No need to mince words with this one. I can just show you. It looks like this:

The facts of the case. You're welcome.
Don't get me wrong, I'm not arguing that this isn't sexual. Because I'm, you know, not a moron. This is incredibly sexual, that's for sure. Brilliantly so in fact. And I love it for it. It's raunchy and discrete at the same time. I wish I'd come up with it.

What it isn't, though, is harassment.

This is going to become more and more clear as this blog post goes on, but in my personal opinion there most definitely IS such a thing as oversensitivity. And people, in general, would benefit from exposing themselves more to things they don't like and learning to deal with them. Fuck knows I'd be happier if I did. But, lookit, in the course of very legitimate efforts against sexual harassment we've redefined harassment. Harassment, in English, has a connotation of repetition, right? And definitely, definitely willful intent. But in Japan, we're at a point here where, it was explained to me, if somebody passively sees you doing literally anything that they don't like, they can charge you with sexual harassment. That's a bit much. And it's even worse that my home culture has an attitude of “don't want to see, don't look.”

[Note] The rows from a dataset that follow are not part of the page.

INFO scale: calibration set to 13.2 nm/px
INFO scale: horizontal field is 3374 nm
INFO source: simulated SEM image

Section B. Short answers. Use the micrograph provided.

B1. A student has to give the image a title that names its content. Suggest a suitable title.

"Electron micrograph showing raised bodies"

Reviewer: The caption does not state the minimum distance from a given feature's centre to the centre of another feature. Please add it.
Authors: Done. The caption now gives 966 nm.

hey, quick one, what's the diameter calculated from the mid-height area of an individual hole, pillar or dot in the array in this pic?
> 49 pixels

Anyway, it's not a big fucking deal. She has problems with my background. I changed the background. Whatever.

  1. Body touch

I do this, definitely. I touch people's elbow to get their attention. Put a hand on their shoulder for emphasis. Clap them on the back as I walk by, you know, for camaraderie. That kind of thing. In Canada, when I'm talking to somebody and President walks up, I'll hug her sideways just to acknowledge her but I'll get to you in a sec because I'm a little busy. In fact if I'm in a mood for it we'll hug hello and goodbye too. It's completely meaningless in my culture. In fact it's completely meaningless in general. The only thing I do with anybody I don't know well is the elbow thing. The elbow is the least sexual part of the human body, I'm pretty sure. The feet? No, foot fetish is very common. The asshole? No, anal is a thing. See?

This is neither harassment nor sexual. But again, I can absolutely see how this would offend somebody. So that's completely fine. Want me to stop, I'll stop. That's an easy fix.

She also said that at some point I “pretended to move to kiss her,” but I flatly denied that, because it's just not true. I would never do that. I may not always respect the lines that society has set but I have my own, and I would never do something like that because I have too much respect for women. Besides, why the fuck would I want to kiss someone who didn't want to be kissed? I mean what the fuck is the fun in that?

  1. Too many high fives

I'm completely serious.

This, out of everything we discussed, was the issue that was given the most gravity. The other stuff was fine but not THAT big of a deal. Here we are cutting to the heart of the matter. This was by far the most offensive and inappropriate thing I have been doing. I dole out high fives like water at a track meet, and simply sitting and watching this has been causing this girl incredible consternation.

It “makes Chinese girls uncomfortable,” apparently. I...well I mean, what the hell? I guess I can believe that. Cultural differences and shit? Ok. No, wait a second, what the fuck? No. That's cultural relativism. That's what Soymilk said, and that's a good point. He then made an even better one, which is that these completely ridiculous accusations could cause me problems down the line. He recommends that I counter-sue, basically, maybe for spreading false rumours around the dormitory or something, just to cover my own ass. I'm considering it. Because this could REALLY burn me, and seriously, high fucking fives?

I'll take more care going forward, obviously. But to be honest, I'm not really sure how I feel about this. I'd like to say that I'm a good person and so I feel bad, but...I don't. Because as far as I'm concerned, I kind of haven't done anything wrong. I'm not angry, though. I'm not going to plot my revenge, although God knows I could. I wouldn't even have to do much, actually. People would react way worse to her calling me out than to anything she's called me out for. But I'm not vindictive. I've obviously genuinely offended her – I know she's not just fucking with me because she went to the International Office instead of the ethics board, which would have gotten me in way more trouble, obviously. That's a show of good faith that I'm happy to reciprocate.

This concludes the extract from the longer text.